[7.] English Translations[[9]]

[[9]] For a complete list of these, also of magazine articles, etc., relating to the Nibelungenlied, see F. E. Sandbach, The Nibelungenlied and Gudrun in England and America, London, 1903.

Early in last century interest in the Nibelungenlied began to manifest itself in England. A synopsis of it, with metrical translation of several strophes, appeared in the year 1814 in Weber, Jamieson and Scott's "Illustrations of Northern Antiquities" (London and Edinburgh), in which, according to Lockhart, Sir Walter Scott's hand may perhaps be seen. Carlyle, laboring as a pioneer to spread a knowledge of German literature in England, contributed to the Westminster Review in 1831 his well-known essay on the Nibelungenlied which, though containing an additional mass of rather ill-arranged matter and now antiquated in many particulars, is still well worth reading for its enthusiastic account of the epic itself in the genuine style of the author. Carlyle here reproduces in metrical form a few strophes. He has said elsewhere that one of his ambitions was to make a complete English version of the poem. Since then an endless number of accounts of it, chiefly worthless, has appeared in magazines and elsewhere. The first attempt at a complete metrical translation was made in 1848 by Jonathan Birch, who however only reproduces Lachmann's twenty lieder, with some fifty-one strophes added on his own account. His version of the first strophe runs thus:

Legends of by-gone times reveal wonders and prodigies,
Of heroes worthy endless fame,—of matchless braveries,—
Of jubilees and festal sports,—of tears and sorrows great,—
And knights who daring combats fought:—the like I now relate.

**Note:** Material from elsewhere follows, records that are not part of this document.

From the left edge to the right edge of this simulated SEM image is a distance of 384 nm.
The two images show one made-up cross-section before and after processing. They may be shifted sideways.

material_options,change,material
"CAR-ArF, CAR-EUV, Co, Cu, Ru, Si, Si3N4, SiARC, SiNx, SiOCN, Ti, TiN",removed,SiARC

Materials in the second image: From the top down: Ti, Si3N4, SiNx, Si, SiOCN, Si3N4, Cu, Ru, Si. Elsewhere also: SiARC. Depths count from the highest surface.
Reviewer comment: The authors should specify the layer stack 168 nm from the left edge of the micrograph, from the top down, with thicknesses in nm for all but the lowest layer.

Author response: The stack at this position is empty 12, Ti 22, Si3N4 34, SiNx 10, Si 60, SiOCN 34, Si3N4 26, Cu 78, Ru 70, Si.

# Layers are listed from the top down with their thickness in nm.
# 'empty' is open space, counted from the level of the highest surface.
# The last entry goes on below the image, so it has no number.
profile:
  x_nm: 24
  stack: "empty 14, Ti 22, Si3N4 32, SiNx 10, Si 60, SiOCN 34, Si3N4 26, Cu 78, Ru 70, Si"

In 1850 appeared William Nansom Lettsom's translation of the whole poem according to Braunfels' edition, with the opening strophe turned as follows:

In stories of our fathers high marvels we are told
Of champions well approved in perils manifold.
Of feasts and merry meetings, of weeping and of wail,
And deeds of gallant daring I'll tell you in my tale.

The next metrical rendering is that by A. G. Foster-Barham in the year 1887. His first strophe reads:

Many a wondrous story have the tales of old,
Of feats of knightly glory, and of the Heroes bold,
Of the delights of feasting, of weeping and of wail,
Of noble deeds of daring; you may list strange things in my tale.

In the year 1898 follows still another, by Alice Horton (edited by E. Bell). This latest translation is based on Bartsch's text of MS. B, and is prefaced by Carlyle's essay. First strophe:

To us, in olden legends, / is many a marvel told
Of praise-deserving heroes, / of labours manifold,
Of weeping and of wailing, / of joy and festival;
Of bold knights' battling shall you / now hear a wondrous tale.